Monthly Archives: April 2013

A Bar Mitzvah Present to cherish: 45 years later

When I arrived at the synagogue this morning, there was a letter waiting for me. The envelope indicated that it was “personal” for me. As I have received several letters from friends and colleagues in recognition of tonight’s celebration in honor of my 25th year as Rabbi of Beth Israel, I opened it expecting to read a letter similar to the others.

However, this letter was different.

The writer of the letter identified himself as the son of friends of my parents from Boston. I definitely recognized his name and remember the family. He wrote in the letter that his father had recently passed away and that, in the process of going through papers for his estate, he found a savings bond made out to me. He assumed it was meant to be a Bar Mitzvah gift and he wanted me to send it to me. He kindly wrote that after 45 years it probably is worth more than face value.

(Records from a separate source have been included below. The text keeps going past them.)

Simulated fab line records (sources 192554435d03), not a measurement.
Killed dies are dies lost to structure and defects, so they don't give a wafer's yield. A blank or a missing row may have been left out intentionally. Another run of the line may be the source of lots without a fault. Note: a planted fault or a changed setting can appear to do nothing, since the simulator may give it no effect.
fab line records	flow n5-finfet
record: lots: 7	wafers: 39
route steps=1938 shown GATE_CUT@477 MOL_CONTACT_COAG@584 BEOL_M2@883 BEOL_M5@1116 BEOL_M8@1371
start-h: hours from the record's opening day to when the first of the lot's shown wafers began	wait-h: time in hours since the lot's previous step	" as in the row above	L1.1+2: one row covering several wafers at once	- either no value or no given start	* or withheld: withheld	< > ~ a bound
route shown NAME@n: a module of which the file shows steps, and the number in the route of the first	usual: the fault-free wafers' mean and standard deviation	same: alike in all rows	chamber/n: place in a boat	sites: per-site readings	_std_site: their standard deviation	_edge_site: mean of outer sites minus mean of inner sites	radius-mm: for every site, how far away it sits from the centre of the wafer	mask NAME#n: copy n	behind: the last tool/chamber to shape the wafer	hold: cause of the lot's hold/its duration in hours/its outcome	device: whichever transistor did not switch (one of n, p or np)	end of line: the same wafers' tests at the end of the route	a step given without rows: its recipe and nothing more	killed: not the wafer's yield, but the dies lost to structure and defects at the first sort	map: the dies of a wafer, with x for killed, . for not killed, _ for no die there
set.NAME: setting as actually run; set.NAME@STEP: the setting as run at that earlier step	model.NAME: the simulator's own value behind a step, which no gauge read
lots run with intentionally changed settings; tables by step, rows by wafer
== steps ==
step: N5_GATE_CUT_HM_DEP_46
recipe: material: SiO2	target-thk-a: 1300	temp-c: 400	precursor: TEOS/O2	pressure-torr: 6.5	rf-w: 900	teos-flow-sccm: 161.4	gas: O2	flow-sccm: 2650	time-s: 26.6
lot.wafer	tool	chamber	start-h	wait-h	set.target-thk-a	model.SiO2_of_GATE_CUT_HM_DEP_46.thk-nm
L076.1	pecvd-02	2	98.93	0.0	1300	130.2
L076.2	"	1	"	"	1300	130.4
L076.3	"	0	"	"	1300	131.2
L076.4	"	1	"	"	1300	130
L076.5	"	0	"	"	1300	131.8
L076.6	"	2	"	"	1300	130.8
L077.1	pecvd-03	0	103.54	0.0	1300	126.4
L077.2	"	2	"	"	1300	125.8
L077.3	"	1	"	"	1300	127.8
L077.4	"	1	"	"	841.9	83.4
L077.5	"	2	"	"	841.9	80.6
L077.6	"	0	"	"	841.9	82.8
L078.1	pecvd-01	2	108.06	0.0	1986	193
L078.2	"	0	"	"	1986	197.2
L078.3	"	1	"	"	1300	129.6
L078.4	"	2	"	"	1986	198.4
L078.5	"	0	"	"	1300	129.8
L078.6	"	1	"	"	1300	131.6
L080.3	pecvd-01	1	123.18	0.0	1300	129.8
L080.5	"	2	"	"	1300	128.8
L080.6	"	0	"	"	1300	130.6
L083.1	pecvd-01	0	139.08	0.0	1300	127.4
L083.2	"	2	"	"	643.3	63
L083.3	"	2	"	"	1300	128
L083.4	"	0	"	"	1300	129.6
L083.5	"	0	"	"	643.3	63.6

When I opened up the accompanying gift envelope, yellowed with age, bearing the words: “A gift for you…A Share in Freedom” in a late 1960’s style font, I found a $25 US Savings Bond dated the day before my Bar Mitzvah made out in my name “or Gertrude Dobrusin”.

My first reaction was to laugh and to marvel at the coincidence of a $25 bond arriving on the day of my 25th anniversary celebration and, in fact, 6 days before the 45th anniversary of my Bar Mitzvah. For the fun of it, I went to the US Savings Bond Website and found that it is now worth some $135 , quite a Bar Mitzvah present for one whose younger child celebrated her Bat Mitzvah more than 5 years ago.

I started to write something about this on my Facebook page. I wanted to write how the celebration of a bar mitzvah continues for many years, how sometimes good things happen to us long after they were intended and how kind it was for this man to take the time to look me up and find me after all of these years.

But, as I was writing, it hit me. Even though all of that is true, there is much more to this story.

Over the past few years, I have begun to believe much more deeply in the afterlife and especially because of one experience coinciding with another milestone in my life, to believe that those with whom we were closest in life do in fact send us signs that they are still with us. So, as I sat in my office a few hours before this wonderful event celebrating a milestone my parents would have been so proud of, I can not simply believe that this letter was a coincidence.

Before we went to sleep last night, remembering the incident before that other milestone event, I said to Ellen: “I wonder if there will be some kind of sign tomorrow to show my parents are celebrating this event with me.”

Now I know the answer to that question. And the evening will be even more of a celebration.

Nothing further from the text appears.